The Buzz, 9-15: The Usurpers... & the Saviors
Whose New York is it Anyway?
By Paul Ben-Itzak
Copyright 2006 The Dance Insider
It's appropriate to ask 'What's the dance relevance?' of the following commentary, and I'm happy to explain: 1) New York is the center of our world, too. 2) When our government failed to protect us from attack and then, failed to inform us it was not yet safe to go back to work, it affected dancers and other dance professionals living in New York too.

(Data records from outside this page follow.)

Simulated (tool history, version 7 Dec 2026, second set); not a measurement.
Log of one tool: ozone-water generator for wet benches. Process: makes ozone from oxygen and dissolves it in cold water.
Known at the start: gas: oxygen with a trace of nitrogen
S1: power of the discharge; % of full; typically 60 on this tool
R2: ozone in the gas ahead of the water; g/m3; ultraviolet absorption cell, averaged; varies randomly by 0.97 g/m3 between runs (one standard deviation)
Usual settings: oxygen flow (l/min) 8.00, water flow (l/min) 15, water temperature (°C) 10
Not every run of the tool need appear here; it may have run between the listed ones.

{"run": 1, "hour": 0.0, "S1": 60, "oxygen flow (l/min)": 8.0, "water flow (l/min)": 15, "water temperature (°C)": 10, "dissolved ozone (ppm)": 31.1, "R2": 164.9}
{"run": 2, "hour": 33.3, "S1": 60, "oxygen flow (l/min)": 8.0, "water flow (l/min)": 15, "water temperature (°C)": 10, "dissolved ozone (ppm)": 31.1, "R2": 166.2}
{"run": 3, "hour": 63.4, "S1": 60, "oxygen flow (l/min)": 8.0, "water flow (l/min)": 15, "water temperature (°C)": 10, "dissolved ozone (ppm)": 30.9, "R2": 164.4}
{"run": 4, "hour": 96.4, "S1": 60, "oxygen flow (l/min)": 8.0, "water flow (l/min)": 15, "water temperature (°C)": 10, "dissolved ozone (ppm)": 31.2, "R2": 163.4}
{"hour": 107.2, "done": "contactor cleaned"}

So: I'm angry, first of all, that Mr. Bush, in his Gotham fly-by earlier this week, attempted to usurp New York. I'm angry that he thinks he can prove sympathy by laying a wreath just when we've had it confirmed that his government told our people (including downtown dancers) it was safe to go back to work when his government knew it wasn't. I'm angry that he usurped what even confirmed Lefty doves like me agreed were worthy causes -- hunting down bin Laden in Afghanistan, overthrowing the Taliban -- to get young men and women to put their bodies on the line, and then sent them to Iraq to fight for an old grudge and his corporate allies. (This isn't me saying this -- this is some of those soldiers themselves saying this.) I'm angry he's usurped the word patriotism, a word which at its root is selfless, to serve his own selfish means; I'm angry that I can't look at a flag anymore without seeing his agenda, which has so desecrated it. I'm angry that he's usurped -- or maybe exploited is the better word here -- our fears to promise that only he can protect us, when it was his government that ignored the pre-9/11 memos, his government that ignored the Katrina flood warnings. (13 reasons to vote Democrat this fall: "Bin laden determined to attack inside US" and "Brownie, you're doing a heckuva job.") (I'm also angry -- no, frightened -- that because my e-mail of this column earlier this week was sent from abroad, he may have read it, and because I'm not 'with him' I'll be seen as not with us.)
On Friday, we re-posted Veronica Dittman's eloquent letter from New York in the days just after, as well as links to Darrah Carr's report from Ground Zero and some of our other coverage. You'll note that I did not include links to any of my own lengthy verbiage of the time. Part of my hesitation was that in retrospect, my own commentary seems naive, ostentatious, and, well, verbose. But part of it was that some of my first words quoted the September 12, 2001 headline from the leading Paris journal Le Monde, "Nous sommes tous Americains," We are All Americans. We had so much good will September 12. Everyone was on our side. And I can't bear to think of how we squandered it. (Let alone how the president squandered our misplaced trust in and support of him in the days immediately following 9/11.)
Bringing it back home to dance, and extracting a thin thread of optimism: As an American living abroad, I can tell you that thanks to you -- the culture-makers -- indeed that it is only because of you, the makers of American culture -- music, dance, theater, cinema -- that there is any good will at all left for the U.S. abroad. (They may hate our policies, but they still love Humphrey Bogart... and Deborah Hay. And they love jazz.) While I'm not so naive as I was five years ago as to say simply "Light is the answer to Darkness" and that is enough, I think, I think, that you who answer nihilism with creation are our only hope, and you have to keep it up. We are in a very very dark forest right now; without you, we are lost forever.